Professor Peter Cappelli is the George W. Taylor Professor of Management at the University of Pennsylvania’s Wharton School, where he directs the Wharton Center for Human Resources. Professor Cappelli was named one of the top five most influential thinkers in management by HR Magazine. He earned his D. Phil. in Labor Economics from Oxford University. Professor Cappelli’s research deals largely with adapting human resources to a changing labor economy. Among the many articles and books published throughout his career is Talent on Demand: Managing Talent in an Age of Uncertainty, which serves as a guide for retaining, developing, and acquiring employees.
Qlicket had the opportunity to ask Professor Cappelli about his research and its applications to frontline labor.
Qlicket: In 2008, you authored an article in the Harvard Business Review that proposed a new approach to human resources management based on just-in-time supply chains: a talent-on-demand framework, which incorporates both outside hiring and developing employees internally. What is the first step for a company that needs to boost its employee retention and to simultaneously build relationships with its frontline workers?
Cappelli: It is about building relationships, and the most important one appears to be with our supervisors. If we think they are looking after us, we are much more likely to stay.
Qlicket: In the Wall Street Journal a few weeks ago, you debunked the outdated idea that low-skilled staff members will exit if they receive employer-sponsored higher education. Considering labor shortages for frontline workers in the American labor market, should employers in high-churn industries still invest in training?
Cappelli: Sure. I think this has just become an excuse at the C-suite level to save money by not training; it’s not that they have evidence that it is true, it just sounds smart. The key is to find ways for people to learn by doing, as apprentices do, rather than sitting them in classrooms for long periods of time. Many companies dismantled their training departments a decade ago, and getting started again takes some big investments.
Qlicket: The coursework at Wharton emphasizes the importance of treating employees as stakeholders. How can businesses engage their frontline workers and align their interests with the company mission?
Cappelli: It starts with actually being persuaded that they are important. I don’t think you have to believe that they are as important as shareholders to not treat them as an afterthought. The reason we have so much trouble in hiring, for example, is we are paying so little attention to people who are quitting, which is a simple place to get started.
Qlicket: What are the consequences of maintaining outdated talent management strategies—namely, the historical failure to anticipate employee churn and talent needs?
Cappelli: You end up spending a lot of money on hiring that wasn’t necessary. Poor internal accounting practices hide the cost of churn—turnover costs, hiring costs, lost productivity when new hires are figuring out how to perform, and so forth.

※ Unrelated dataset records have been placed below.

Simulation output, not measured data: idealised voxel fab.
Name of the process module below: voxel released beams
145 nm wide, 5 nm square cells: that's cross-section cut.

Qlicket: In the Harvard Business Review article, you mentioned that employees and employers often experience tension when workers desire more opportunities for career advancement. How can employers minimize this tension while still preventing employee dissatisfaction?
Cappelli: Promotion from within is the place to start. A good test is to see how many jobs a company has filled from the outside where there were direct reports underneath.
Qlicket: To close, what is one quick tip for frontline managers seeking to improve the accuracy of forecasting their talent needs?
Cappelli: Do surveys and ask people whether they are interested in quitting.